As the name indicates, strategy is involved here, but really at its core, Forsaken Fortress Strategy is a resource management and survival game. There are some big ideas bubbling just beneath the surface, though the indie nature of the development team does force them to scale it back a bit.
This is a somewhat smallish game, though there are a trio of modes of play. Challenge is focused on escaping the city while the Free mode is geared towards making things more challenging, but really Survival is when Forsaken Fortress Strategy is at its best. In this mode, you attempt to survive for twenty days – no small task.
The visuals are pretty simple, but there are some nice touches to be had that range from a fully movable camera to animations that depict different jobs and states of well-being. The sound effects are also simple, but they mesh nicely with the soundtrack to create a an almost haunting and often tense atmosphere. On the whole, the presentation will not blow anyone away, but it is solid and helps to deliver the game’s mechanics effectively (though there is a lack of intuitiveness in some of the controls and understanding what certain skills do – these things can all be a bit too vague at times).

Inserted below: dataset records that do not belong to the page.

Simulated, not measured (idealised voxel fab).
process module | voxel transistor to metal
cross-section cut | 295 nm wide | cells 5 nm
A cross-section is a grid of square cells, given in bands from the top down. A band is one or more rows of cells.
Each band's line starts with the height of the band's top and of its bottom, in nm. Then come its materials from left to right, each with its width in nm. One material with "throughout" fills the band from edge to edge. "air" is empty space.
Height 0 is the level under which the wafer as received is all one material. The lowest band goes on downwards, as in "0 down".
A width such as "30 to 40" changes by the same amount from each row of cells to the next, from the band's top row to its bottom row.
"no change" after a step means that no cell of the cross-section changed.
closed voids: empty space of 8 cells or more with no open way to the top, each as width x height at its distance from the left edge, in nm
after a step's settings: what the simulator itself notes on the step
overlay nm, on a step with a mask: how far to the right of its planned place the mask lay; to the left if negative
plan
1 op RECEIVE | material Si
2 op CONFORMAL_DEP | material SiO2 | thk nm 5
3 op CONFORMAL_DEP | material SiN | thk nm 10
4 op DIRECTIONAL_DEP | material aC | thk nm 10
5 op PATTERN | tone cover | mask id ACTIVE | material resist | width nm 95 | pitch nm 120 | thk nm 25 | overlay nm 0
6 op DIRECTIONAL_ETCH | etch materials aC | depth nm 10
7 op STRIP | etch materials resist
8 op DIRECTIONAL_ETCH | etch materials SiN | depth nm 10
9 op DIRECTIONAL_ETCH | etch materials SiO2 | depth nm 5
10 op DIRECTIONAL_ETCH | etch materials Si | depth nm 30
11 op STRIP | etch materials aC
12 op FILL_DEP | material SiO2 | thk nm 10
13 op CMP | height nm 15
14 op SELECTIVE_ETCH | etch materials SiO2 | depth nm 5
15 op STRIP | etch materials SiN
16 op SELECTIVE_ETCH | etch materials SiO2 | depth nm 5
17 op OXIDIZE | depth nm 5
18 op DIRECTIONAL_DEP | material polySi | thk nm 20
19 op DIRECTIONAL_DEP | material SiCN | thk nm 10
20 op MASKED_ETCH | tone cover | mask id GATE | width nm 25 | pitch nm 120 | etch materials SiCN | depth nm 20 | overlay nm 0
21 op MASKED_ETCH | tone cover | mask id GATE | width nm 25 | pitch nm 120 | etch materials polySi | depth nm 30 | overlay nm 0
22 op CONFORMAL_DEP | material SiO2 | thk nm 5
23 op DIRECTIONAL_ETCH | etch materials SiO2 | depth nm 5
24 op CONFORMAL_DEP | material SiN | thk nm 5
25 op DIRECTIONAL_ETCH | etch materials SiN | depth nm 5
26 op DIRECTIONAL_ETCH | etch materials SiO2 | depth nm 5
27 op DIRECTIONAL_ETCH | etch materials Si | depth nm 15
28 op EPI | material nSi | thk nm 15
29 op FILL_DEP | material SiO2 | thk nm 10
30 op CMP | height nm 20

The premise is that of survivors in a post-apocalyptic world where your team of plucky survivors have to try and fend off zombies and bandits after a biochemical war has ravaged the lands. The only means of surviving is to explore the world, scavenging for supplies, trying to construct adequate shelters and fending off the bad guys. If all of this sounds awfully familiar, it is because we have seen these types of scenarios used for games dozens of times.
While this overused scenario breeds both familiarity and perhaps disdain depending on your own personal preferences, the meat and potatoes behind the different systems are interesting and should appeal to those who like to try and milk the most out of simulation/strategy games. You will quickly acquire some new people to join your team, and each one has different strengths and weaknesses. Aside from their actual talents, you have to keep an eye on stats such as stamina and morale, or they might not deliver for you come crunch time. You will want to find and upgrade from melee to ranged attacks quickly, because they give you a significant advantage in combat. Bandits tend to be somewhat more organized, while zombies are more straightforward but often stronger in their own way.
Of course, not everything is about battle. You should build improvements to your structures, and this is done by gathering supplies and bringing them back to your encampment. A kitchen can make a tremendous difference when trying to prepare foods to keep people fed and happy. This creates a continuous balancing act, since it is safer to tuck in and remain where you are, but eventually you will need resources again.
So the overall blend of the above elements works pretty well. However, this is an Early Access title and there is still room for improvement. I would like to see a lot more building options eventually, and the camera while good in theory, can be a little touchy at times. I like how you can spin about and see things from just about every angle possible, but it is still a bit rough around the edges. Balance is also a concern, with enemy fights that range from pedestrian to insanely tough. There should be a gentler curve in between those extremes. Last but not least, the enemy AI could probably be improved in some areas (maybe with zombies being just more powerful, but the human bandits better coordinated than they already are). Also, the regrowth rate for thoroughly scavenged areas is often very slow.
All in all Forsaken Fortress Strategy is fun more often than not. It has plenty of rough edges, but from such a small team working on an Early Access game, that is to be expected. There is also quite a bit of potential here for those who enjoy the setting and want something a little more strategic than the all-out-action most post-apocalyptic games provide.